Dáil debates

Thursday, 30 September 2010

Announcement by Minister for Finance on Banking of 30 September 2010: Statements (Resumed)

 

10:30 am

Photo of Ruairi QuinnRuairi Quinn (Dublin South East, Labour)

I would like to structure my comments in three parts. First I want to review the history of events before 29 September 2008. Second, I want to consider the options presented to this House at that time and the directions that were taken subsequently. Third, I want to examine what we must now do. I will try to speak as quickly as possible and I hope brevity will not be confused with a scarcity of thought.

History is always rewritten and the voices that have an alternative view are dismissed or ignored, unless it suits the prevailing orthodoxy not to do so. In the run-up to the crisis, many people were saying the Irish economy was out of control and that the banking system was over-reliant on property. It was also stated we were excessive in our spending. The Minister of State, Deputy Mansergh, referred to people saying that this country was awash with money. I remind him that it was his colleague, the former Tánaiste, Deputy Harney, who made that observation. It was said there was excessive spending and that we were just going along with the good times and the boom and that there was really no alternative. Ms Margaret Thatcher referred to this as "TINA".

There was an alternative. When the rainbow coalition left Government in 1997, we were moving relentlessly in the direction of qualifying for the single currency. That single currency presented two phenomena that this economy never had before, namely, low interest rates and low inflation, which the Germans had battled for following the collapse of the Weimar Republic due to hyperinflation and the rise of Nazism. Germany and the rest of Europe had to learn this lesson at a very costly price.

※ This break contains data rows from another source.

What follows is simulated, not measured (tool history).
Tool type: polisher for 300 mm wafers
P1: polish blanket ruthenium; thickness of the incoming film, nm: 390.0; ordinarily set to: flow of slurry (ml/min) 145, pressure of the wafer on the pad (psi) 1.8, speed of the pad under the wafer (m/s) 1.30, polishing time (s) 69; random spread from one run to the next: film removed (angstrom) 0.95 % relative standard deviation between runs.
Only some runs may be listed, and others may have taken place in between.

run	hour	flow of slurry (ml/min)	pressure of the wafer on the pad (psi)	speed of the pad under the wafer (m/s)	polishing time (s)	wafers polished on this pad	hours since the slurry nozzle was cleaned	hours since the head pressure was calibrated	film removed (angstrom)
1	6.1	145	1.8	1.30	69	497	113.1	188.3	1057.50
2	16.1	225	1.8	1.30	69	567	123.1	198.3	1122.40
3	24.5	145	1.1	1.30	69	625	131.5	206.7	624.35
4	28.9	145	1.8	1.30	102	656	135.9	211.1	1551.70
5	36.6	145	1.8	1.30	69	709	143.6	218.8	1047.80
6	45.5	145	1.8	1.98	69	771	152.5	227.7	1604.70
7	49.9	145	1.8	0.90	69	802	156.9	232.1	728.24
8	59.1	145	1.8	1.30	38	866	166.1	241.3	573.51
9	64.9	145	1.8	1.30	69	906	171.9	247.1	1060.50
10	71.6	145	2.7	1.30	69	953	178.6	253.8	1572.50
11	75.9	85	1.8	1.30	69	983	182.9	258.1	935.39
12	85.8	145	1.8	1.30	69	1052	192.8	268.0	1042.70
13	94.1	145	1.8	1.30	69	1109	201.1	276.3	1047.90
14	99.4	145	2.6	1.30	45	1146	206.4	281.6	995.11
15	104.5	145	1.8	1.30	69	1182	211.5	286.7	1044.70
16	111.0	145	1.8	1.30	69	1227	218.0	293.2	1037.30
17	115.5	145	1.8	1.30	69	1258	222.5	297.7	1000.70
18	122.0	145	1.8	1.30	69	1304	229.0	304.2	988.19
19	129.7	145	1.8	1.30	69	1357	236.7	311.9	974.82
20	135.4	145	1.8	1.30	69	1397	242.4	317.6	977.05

As somebody said to me when I left the Department of Finance in 1997 and as we entered the harbour of the euro zone, instead of the Department of Finance and the then new Minister for Finance learning how to behave like Germans, they continued to act like Italians. There was a failure in governance in the Department of Finance, both at official and political levels. Ultimately, ministerial political responsibility is the final point of authority. Not only was there failure in the Department but also in the Central Bank, including in respect of the subsequent division of the regulatory authorities, which was done at the expense of allowing the Central Bank to continue as it had done. Mr. Michael McDowell, former Minister and Attorney General, was obsessed with the separation of the two. Even when the then Governor, Mr. John Hurley, published his quarterly reports and drew attention to the over-reliance on property, nobody seemed to be listening. Since there was nobody listening, inflation in the property sector was to many people a connivance and a conspiracy, with the Galway tent the symbol of the unhealthy political relationship between landowners, developers and builders and the Fianna Fáil Party in Merrion Street. Long after they were no longer needed, pro-cyclical tax breaks were retained which ensured that everybody at the front end of the transaction chain was incentivised to encourage more lending, more property development, more rezoning, and more selling on to innocent would be landlords who believed becoming a landlord would be easy.

I will relate an anecdote to illustrate the point I am making. In the early spring of 1997, on a visit to Sligo and Leitrim in the run-up to the election later that year, I met our then parliamentary colleague, Declan Bree, in Carrick-on-Shannon for the start of a one-day tour of that constituency. The first meeting that had been organised was with the Chamber of Commerce in Carrick-on-Shannon, a place that is familiar to most Deputies. The usual formalities were observed; I am sure the Minister of State, Deputy Mansergh, is more than familiar with the protocols associated with these types of meetings. When I asked the chamber members how we could assist them, the response was that what they sought was section 23, which had become the generic term for tax breaks on property and which in this case referred to the urban renewal scheme which was first introduced in the early 1980s. When I asked them what part of the town they had in mind they told me I had misunderstood them and that they did not wish to discriminate within the town of Carrick-on-Shannon nor within the county of Leitrim. In other words, they wanted what were officially known as urban renewal tax-led incentives for the entire county.